Speaker
Description
Our formalism is based on the Covariant Spectator Theory (CST), a framework based on field theory originally developed to study systems of few nucleons. The distinctive feature of this approach is that it approximates the full Bethe-Salpeter-equation by taking into account, effectively, the contributions of both ladder and crossed ladder diagrams in the kernel.
Another notable feature of the CST equations is that they are established in physical Minkowski space. Therefore, the results obtained are not restricted to bound state masses and momentum regions which are free of propagator singularities. This is advantageous over Euclidean formulations (although it entails the difficulty of handling those singularities numerically) because form factors can be computed directly in the timelike region with no need for analytical continuations.

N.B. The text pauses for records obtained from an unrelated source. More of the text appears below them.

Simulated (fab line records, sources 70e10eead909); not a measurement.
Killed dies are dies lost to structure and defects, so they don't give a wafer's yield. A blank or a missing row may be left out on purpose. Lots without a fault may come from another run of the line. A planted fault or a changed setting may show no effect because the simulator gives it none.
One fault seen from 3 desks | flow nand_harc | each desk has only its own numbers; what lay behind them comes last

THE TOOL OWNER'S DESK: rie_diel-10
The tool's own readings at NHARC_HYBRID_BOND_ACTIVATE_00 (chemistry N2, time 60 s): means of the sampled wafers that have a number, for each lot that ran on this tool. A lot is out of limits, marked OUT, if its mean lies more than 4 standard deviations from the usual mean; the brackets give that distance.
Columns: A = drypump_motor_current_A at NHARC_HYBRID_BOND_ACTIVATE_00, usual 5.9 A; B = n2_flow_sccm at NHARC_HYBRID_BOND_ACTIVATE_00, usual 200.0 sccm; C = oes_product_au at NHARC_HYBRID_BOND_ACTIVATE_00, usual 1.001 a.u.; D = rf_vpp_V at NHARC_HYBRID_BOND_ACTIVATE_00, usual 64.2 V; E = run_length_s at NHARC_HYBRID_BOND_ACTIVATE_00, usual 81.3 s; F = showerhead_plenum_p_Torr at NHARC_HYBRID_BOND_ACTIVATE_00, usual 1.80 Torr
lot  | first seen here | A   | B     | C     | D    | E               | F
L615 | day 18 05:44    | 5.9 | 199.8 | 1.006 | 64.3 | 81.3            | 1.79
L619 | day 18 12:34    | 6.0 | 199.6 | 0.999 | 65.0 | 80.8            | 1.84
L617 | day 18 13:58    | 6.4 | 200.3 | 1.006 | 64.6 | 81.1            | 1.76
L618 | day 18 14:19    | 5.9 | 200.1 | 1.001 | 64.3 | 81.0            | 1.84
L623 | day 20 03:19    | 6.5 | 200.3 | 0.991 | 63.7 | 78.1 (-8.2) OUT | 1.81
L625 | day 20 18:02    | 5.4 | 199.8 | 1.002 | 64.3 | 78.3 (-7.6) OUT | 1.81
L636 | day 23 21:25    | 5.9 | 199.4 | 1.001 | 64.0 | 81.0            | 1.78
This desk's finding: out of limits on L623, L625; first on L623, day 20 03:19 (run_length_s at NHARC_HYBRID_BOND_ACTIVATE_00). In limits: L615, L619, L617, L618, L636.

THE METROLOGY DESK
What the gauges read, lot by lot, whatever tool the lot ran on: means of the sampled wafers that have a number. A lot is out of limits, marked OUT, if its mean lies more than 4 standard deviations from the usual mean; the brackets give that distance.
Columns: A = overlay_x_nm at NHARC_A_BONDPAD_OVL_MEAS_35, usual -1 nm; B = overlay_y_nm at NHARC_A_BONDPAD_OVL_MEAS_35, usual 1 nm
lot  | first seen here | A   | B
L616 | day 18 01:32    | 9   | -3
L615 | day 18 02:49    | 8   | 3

To model phenomenologically the interquark interaction, we adopt a kernel compatible with the requirements of chiral symmetry that contains a linear confining term, a color Coulomb term and a constant. This choice allow us to have a straightforward correspondence with the Cornell potential (plus a constant) and recover, in the nonrelativistic limit, the results from the Schrödinger equation. The parameters that characterize this model, namely the constituent quark masses and coupling constants, are fitted to data and compared with their counterparts provided by other approaches such as lattice QCD and formulations based on the Dyson-Schwinger equations.
Summary
In this work we compute a variety of $q\bar{q}$ mass spectra, ranging from heavy to heavy-light sectors, using a unified and manifestly covariant relativistic description. Calculations for mesons with different tensor structures are performed and compared with experiment, as well as with the result of other approaches.